Sadly, however, the doctor informs him that he will eventually lose all ability to hear. As both Ruben and Lou struggle to cope with this new development, this shocking turn of events puts a strain on their relationship, along with Ruben’s state of mind. A recovering addict, Ruben checks into a deaf community that helps hearing impaired people live their lives productively, but with a special section for people coping with addiction. Though Ruben learns how to cope with his condition, the fact that he denies its permanence affects his ability to face reality.
Written and directed by Darius Marder, who co-wrote with Derek Cianfrance, Sound of Metal delves into the real problems of loss and addiction without ever getting too involved in the specific details. We, the audience, come to realize that Ruben has his emotional and psychological problems, but never get to know the hows or whys. I don’t necessarily consider that a flaw, or a strength, for that matter. However, Marder and Cianfrance remain focused on the situation at hand and how the main character attempts to face it head-on.
Without ever getting to know everything about Ruben, the audience learns plenty through his emotions and actions. The combination of the writing, direction and the performance by Riz Ahmed shapes Ruben into an empathetic character that we the audience wants to win. However, not only does Ruben learn something through his journey, but the audience also stands to gain from what he learns. Anyone who is hearing impaired, has a family member or lives with someone who is deaf, already is familiar with this type of life experience and can certainly appreciate the messages this movie delivers.

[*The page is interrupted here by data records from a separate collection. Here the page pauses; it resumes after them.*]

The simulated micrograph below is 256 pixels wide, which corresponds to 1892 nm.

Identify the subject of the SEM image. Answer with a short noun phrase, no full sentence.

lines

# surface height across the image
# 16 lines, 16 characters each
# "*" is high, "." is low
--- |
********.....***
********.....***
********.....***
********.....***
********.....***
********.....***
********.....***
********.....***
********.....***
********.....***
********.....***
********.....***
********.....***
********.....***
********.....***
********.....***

Riz Ahmed gives an awards worthy turn as a man who feels rage, desperation, pain, fear, and heartbreak. As Lou, Olivia Cooke has some limited screen time, but definitely makes an impact with the time she has. As Joe, the head of the deaf addict community, Paul Raci offers a lovely supporting turn as a recovering addict, former veteran, and man who has lost his hearing, but has the strength to live life as best as he can, accepting his inability to hear.
Though I overall loved this film, I found myself a little disappointed with movie’s last act which sputters along to get to the climax. Still, I was greatly impressed with both Marder’s direction and with the amazing acting by Riz Ahmed. Sound of Metal is a remarkable film that I must highly recommend whether one decides to see it theatrically or at home.